I've come across a rather mystifying bug in bash, which I suspect has to do with the shell expansion rules.
Here's the story: at work, I've been tasked with documenting a massive internal website for coordinating company resources. Unfortunately, the code is quite ugly, as it has outgrew it's original purpose and "evolved" into the main resource for coordinating company efforts.
Most of the code is PHP. I wrote a few helper scripts to help me write the documentation; for example, one script extracts all the global php variables used in a php function.
At the center of all these scripts lies the "extract_function.sh" script. Basically, given a single php function name and a php source file, it extracts and outputs that php function.
Now here's the problem: somehow, as the script is extracting the function, it is basically inserting the output of ls /
randomly within the output.
For example:
$ ./extract_function my_function my_php_file.php
function my_function {
// php code
/etc
/bin
/proc
...
// more php code
}
Even more confusingly, I've only gotten this to occur for one specific function from one specific file! Now, since the function is quite huge (500+ lines, I mean it when I say the code is ugly!), I haven't been able for the life of me to figure out what is causing this, or to come up with a simpler ad-hoc function to produce this behavior. Also, company policy prevents me from sharing the actual code.
However, here is my code:
#!/usr/bin/env bash
program_name=$(basename $0);
function_name=$1;
file_name=$2;
if [[ -z "$function_name" ]]; then
(>&2 echo "Usage: $program_name function_name [file]")
exit 1
fi
if [[ -z "$file_name" ]] || [ "$file_name" = "-" ]; then
file_name="/dev/stdin";
fi
php_lexer_file=$(mktemp)
trap "rm -f $php_lexer_file" EXIT
read -r -d '' php_lexer_text << 'EOF'
<?php
$file = file_get_contents("php://stdin");
$tokens = token_get_all($file);
foreach ($tokens as $token)
if ($token === '{')
echo PHP_EOL, "PHP_BRACKET_OPEN", PHP_EOL;
else if ($token == '}')
echo PHP_EOL, "PHP_BRACKET_CLOSE", PHP_EOL;
else if (is_array($token))
echo $token[1];
else
echo $token;
?>
EOF
echo "$php_lexer_text" > $php_lexer_file;
# Get all output from beginning of function declaration
extracted_function_start=$(sed -n -e "/function $function_name(/,$ p" < $file_name);
# Prepend <?php so that php will parse the file as php
extracted_function_file=$(mktemp)
trap "rm -f $extracted_function_file" EXIT
echo '<?php' > $extracted_function_file;
echo "$extracted_function_start" >> $extracted_function_file;
tokens=$(php $php_lexer_file < $extracted_function_file);
# I've checked, and at this point $tokens does not contain "/bin", "/lib", etc...
IFS=$'\n';
open_count=0;
close_count=0;
for token in $tokens; do # But here the output of "ls /" magically appears in $tokens!
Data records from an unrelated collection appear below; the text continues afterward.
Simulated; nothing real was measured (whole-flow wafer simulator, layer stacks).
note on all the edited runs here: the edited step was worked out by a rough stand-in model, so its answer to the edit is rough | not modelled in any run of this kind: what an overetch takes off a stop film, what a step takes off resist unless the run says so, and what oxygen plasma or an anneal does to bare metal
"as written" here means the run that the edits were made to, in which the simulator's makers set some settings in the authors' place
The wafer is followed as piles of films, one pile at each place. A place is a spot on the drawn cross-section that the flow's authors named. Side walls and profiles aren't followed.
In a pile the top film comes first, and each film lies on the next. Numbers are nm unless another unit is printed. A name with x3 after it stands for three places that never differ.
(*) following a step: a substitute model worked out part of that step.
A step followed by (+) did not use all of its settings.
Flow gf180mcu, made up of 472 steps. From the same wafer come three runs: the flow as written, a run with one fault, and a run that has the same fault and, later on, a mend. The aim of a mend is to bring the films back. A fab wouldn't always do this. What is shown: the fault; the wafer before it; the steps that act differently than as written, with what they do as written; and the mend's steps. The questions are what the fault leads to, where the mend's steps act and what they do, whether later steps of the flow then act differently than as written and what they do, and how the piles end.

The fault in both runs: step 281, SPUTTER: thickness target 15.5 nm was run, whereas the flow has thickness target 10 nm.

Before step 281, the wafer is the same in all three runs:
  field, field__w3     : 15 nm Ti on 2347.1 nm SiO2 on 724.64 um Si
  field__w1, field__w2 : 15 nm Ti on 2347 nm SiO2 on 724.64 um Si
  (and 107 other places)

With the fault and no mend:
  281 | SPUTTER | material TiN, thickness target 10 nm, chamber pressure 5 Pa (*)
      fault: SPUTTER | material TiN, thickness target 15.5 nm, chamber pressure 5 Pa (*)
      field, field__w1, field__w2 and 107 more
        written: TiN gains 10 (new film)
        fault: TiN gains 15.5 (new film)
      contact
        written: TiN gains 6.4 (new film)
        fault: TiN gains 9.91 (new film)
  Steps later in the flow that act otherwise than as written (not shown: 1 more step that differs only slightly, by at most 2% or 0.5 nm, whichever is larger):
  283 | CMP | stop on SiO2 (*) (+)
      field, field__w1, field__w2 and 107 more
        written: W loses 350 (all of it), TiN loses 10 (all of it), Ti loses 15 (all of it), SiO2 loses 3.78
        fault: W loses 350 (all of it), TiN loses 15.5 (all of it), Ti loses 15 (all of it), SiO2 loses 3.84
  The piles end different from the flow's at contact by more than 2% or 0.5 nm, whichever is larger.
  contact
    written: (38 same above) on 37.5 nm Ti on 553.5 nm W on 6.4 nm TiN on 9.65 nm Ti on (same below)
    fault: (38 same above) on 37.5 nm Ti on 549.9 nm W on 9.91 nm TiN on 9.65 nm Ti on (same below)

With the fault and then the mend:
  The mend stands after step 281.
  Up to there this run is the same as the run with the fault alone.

if [ $token = "PHP_BRACKET_OPEN" ]; then
open_count=$((open_count+1))
token='{';
elif [ $token == "PHP_BRACKET_CLOSE" ] ; then
close_count=$((close_count+1))
token='}';
fi
echo $token;
if [ $open_count -ne 0 ] && [ $open_count -eq $close_count ]; then
break;
fi
done
Yes, I know that I shouldn't be using bash to manipulate php code, but I basically have two questions:
1) Why is bash doing this?
2) And, how can I fix it?
One of the tokens in $tokens
is a * (or a glob pattern which can match several files). If you cannot arrange for the token list to not contain shell metacharacters, you will need to jump through some hoops to avoid expansion. One possible technique is to use read -ra
to read the tokens into an array, which will make it easier to quote them.